A peek inside the head of a novice runner during one of psychology researcher Noel Brick’s recent studies reveals a familiar refrain.

“Why am I doing this?” the runner asks herself. “Why am I putting myself through it? I hate this, I hate running! Why am I doing it?”

We all have an internal monologue chattering away in our heads, and that voice is often critical to a degree that seems absurd when you see the words written down. We brush it off but, as a pair of new books argue (and as sports psychologists have been trying to convince us for decades), the words in our heads matter. Learning how to change that internal monologue, it turns out, can boost your physical performance as surely and as tangibly as hitting the gym.

Brick, a researcher at Ulster University in the U.K., published The Genius of Athletes: What World-Class Competitors Know That Can Change Your Life with co-author Scott Douglas earlier this month. It’s a practical guide to the tools of sports psychology, adapted for a general and not necessarily athletic audience, covering topics such as goal-setting, focus, self-confidence and fear of failure. And all these tools, it turns out, depend on effective self-talk.

The idea that self-talk makes a difference – that the novice runner would go faster if she told herself “You can do this!” – is a long-standing platitude. But over the past decade, this claim has finally been put to the test in randomized, placebo-controlled trials, and passed with flying colours. A 2016 study led by Brock University’s Stephen Cheung, for example, saw endurance increase by 39 per cent in a group of cyclists who were given self-talk training on handling hot conditions before completing a ride to exhaustion in a heat chamber.

Brick and Douglas offer a step-by-step guide on mastering your self-talk, starting with identifying your goals and then figuring out what sort of self-talk you need to achieve them. This is a key point, because not all situations call for a rah-rah internal cheerleader. If you’re trying to hit a fastball or serve an ace, you’re better off with self-talk that focuses on technique or reduces anxiety.

In practice, this distinction can be difficult to observe among those who haven’t honed their self-talk game. A Danish study published earlier this year found that the most characteristic sentiment in amateur marathoners’ self-talk was “What will I do later today?,” while for badminton players it was “I’m going to lose.”

But there’s a lot more to self-talk than thinking positively or reminding yourself to keep your eye on the shuttlecock. These nuances are the subjects of Ethan Kross’s book Chatter: The Voice in Our Head, Why It Matters, and How to Harness It, which was published in January.

As the director of the University of Michigan’s Emotion & Self Control Laboratory, Kross has studied both how negative self-talk hobbles us and what the most effective ways are of defusing those spirals of negativity.
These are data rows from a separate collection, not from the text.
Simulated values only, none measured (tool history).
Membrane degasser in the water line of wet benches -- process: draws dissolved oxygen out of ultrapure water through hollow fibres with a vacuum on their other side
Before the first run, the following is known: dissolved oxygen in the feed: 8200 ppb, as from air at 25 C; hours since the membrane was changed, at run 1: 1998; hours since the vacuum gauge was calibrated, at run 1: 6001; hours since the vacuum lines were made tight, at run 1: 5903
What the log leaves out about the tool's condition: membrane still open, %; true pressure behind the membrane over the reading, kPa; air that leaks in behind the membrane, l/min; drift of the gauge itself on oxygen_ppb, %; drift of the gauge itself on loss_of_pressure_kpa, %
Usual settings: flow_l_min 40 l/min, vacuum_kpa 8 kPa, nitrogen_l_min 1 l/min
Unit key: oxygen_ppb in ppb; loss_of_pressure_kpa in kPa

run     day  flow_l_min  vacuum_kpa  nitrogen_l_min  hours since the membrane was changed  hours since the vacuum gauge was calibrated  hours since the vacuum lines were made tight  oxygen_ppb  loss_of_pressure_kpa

For starters, Kross suggests switching your internal voice from first-person to second-person or even using your own name, a trick that helps generate distance and gives you perspective on what might otherwise seem like an overwhelming problem. It’s the self-talk equivalent of imagining the advice you’d give to a friend in the same situation, and it helps you frame a stressful situation as a challenge rather than a threat. Sure enough, one study found that simply switching from phrases like “I can do this!” to “You can do this!” boosted performance in a 10K cycling race by 2.4 per cent.

All of these changes take time and practice to ingrain – and even then, don’t expect an uninterrupted stream of mental sunshine and rainbows. Negative thoughts will still crop up; to address them, Kross suggests, change “What if?” to “So what?” Whatever answer the voice in your head comes up with, it probably won’t be as bad as you feared.